The identical twins from Brockton, Mass., are spending their senior year of high school in New York doing what they've seemingly always done- dancing and being inseparable.
"We've always been with each other," says David. "We've always had a great time with each other." His brother, who happens to be 21 minutes older, echoes the feeling: "We just enjoy our company together."
The award-winning dancers were toddlers when they got hooked on performing. They have endured bullying, danced in a segment of "Dancing With the Stars" and performed in the Fire Island Dance Festival. The twins now find themselves at a dancer's pinnacle, but they almost walked away when both didn't get roles in "Newsies."
"This doesn't happen," says their proud mom, Karen Guzman, who has moved with the boys to New York, leaving husband, Rick, back in Massachusetts with the couple's two daughters. "It's one of those things you watch movies about."
Over lunch between shows, Jacob and David come across warm and funny, articulate and sweet. When they order lunch, it's an almost identical meal. Jacob asks for a crispy chicken sandwich, a bag of chips and a lime soda.
"I'll have the same thing," David says. Then he adds a salty caramel shake to his order. Jacob is tempted, but declines. "If you get the chocolate shake, I'll drink it," he tells his brother.
`THAT WAS FUN'
The Guzman boys fell into dance at an early age- very early. Their mom remembers taking them to The Gold School dance studio in Brockton at age 2 because her two older daughters- now 22 and 19- danced there.
The twins would tear around the studio waiting room. "I'd make them wear overalls so that I could hold onto their straps and they wouldn't be able to go too far," their mom says with a laugh.
One day, David, who was running at full speed, leapt into the air and belly-flopped into a glass cabinet. "He bounced right off, fell back, stood up, shook himself off and told Jacob, `That was fun. You should try it,'" Karen Guzman recalls.
A little while later, the twins walked past an open door and saw a class inside- and they froze. "They just stood there and watched. We all laughed because I don't think I've ever seen them so still, not even sleeping," their mom says.
The next week, it happened again. At home, the boys would mimic the steps they had just seen. The director of the school soon suggested they join a class, and their love affair with dance began.
They endured taunts and teasing, even though they are popular and athletic- both played soccer and tennis and seemed never out of breath. "It's crazy to think about how someone would ridicule you for something you love," Jacob says.

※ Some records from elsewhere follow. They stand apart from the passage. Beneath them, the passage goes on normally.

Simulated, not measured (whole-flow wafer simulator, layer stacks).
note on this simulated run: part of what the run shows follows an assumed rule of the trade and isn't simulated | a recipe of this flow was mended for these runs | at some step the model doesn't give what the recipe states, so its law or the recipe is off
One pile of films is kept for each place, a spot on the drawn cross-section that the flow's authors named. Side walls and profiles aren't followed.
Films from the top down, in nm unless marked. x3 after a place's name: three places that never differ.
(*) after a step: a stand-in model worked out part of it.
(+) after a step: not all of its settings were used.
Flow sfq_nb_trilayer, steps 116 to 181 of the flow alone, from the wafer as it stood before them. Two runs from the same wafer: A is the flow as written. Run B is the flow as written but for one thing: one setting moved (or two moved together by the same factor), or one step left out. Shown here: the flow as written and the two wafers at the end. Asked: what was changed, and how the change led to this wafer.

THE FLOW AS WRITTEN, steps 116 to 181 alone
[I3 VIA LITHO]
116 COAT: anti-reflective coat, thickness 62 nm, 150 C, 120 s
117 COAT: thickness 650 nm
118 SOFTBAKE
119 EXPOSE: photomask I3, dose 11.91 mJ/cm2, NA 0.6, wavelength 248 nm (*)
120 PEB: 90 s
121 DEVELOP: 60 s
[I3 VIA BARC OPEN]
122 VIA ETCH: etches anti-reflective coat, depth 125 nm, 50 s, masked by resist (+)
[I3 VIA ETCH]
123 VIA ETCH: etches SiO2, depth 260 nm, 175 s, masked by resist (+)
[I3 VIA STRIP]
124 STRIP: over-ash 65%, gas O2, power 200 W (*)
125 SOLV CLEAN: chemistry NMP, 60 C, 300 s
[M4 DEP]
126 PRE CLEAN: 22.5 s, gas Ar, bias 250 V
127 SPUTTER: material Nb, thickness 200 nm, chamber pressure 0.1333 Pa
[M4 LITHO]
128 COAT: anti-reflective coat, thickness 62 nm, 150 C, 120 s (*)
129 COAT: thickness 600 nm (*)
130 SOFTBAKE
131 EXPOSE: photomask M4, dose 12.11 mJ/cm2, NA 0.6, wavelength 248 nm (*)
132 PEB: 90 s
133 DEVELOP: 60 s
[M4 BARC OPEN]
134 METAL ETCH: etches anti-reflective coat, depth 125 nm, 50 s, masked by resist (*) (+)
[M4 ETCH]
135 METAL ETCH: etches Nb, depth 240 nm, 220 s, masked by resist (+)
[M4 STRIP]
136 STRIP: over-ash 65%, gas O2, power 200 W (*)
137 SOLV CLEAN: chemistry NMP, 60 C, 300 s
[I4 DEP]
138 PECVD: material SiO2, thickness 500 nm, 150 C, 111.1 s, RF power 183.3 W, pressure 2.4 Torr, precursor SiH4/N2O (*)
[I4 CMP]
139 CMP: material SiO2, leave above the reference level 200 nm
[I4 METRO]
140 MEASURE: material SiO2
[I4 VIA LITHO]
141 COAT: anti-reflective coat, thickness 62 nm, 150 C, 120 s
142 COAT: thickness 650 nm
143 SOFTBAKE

Their onstage talents are as hard to separate as the men themselves. In 2009, Jacob was named America's Teen Male Dancer of the Year. His brother was the runner-up.
"I was so proud. My own brother was the winner," says David.
Jacob had a different reaction: "When I got announced the winner, I was so happy," he says. "But, at the same time, I'm like, `Wow. My brother just fell short of the prize.'"
The next year, David captured the title, which was handed over by his brother. The next year, Jacob won the prestigious title of America's Male Dancer of the Year.
"I think what's great about having a twin like this is I'm pushing him and he's pushing me, so it's forcing us both to be better," says Jacob. "We get to where we can be the best we can be."
`I'M IN THERE'
Jacob and David auditioned for "Newsies," but there was good news and bad news. The good: One of them made it. The bad: Only one of them made it.
The boys declined to find out who had made the cut.
And they declined the offer.
"Obviously there's going to be a point in time where one of us is going to get a job and one of us is not. So we said, `You know, let's finish our senior year and wait until we graduate high school and then we can start splitting up,'" says David. "So we actually turned them down the first time, which is crazy to think about: turning down Broadway."
Producers soon called back with word that two spots had opened up.
"Everything panned out perfectly. We thought once we said no it was going to be like, `That's done with. We'll never hear from them again,'" says Jacob. "But it just happened to work out to our benefit."
The Disney musical is based on the true story of scrappy child newspaper sellers in turn-of-the-century New York who go on strike when the price of papers goes up unfairly. They battle scabs, crooked officials and fearsome strikebreakers carrying metal pipes. The twins jumped aboard last month.
David plays a newsboy called Mush and Jacob plays a scab. Both also sing in the ensemble, no easy feat since they're also dancing to Christopher Gattelli's muscular, Tony Award-winning choreography.
Both carve out time to take their senior classes online and plan to walk with their class this spring for graduation. Then there's college- they'd love to room together- and, hopefully, have a spot in a dance company. Make that two spots.
Neither can brag that he appeared on Broadway first- they're both onstage when the curtain rises. David is listed first in the Playbill, but that doesn't bother Jacob. "I'm in there, so it's good. It doesn't matter where you are," he says, laughing.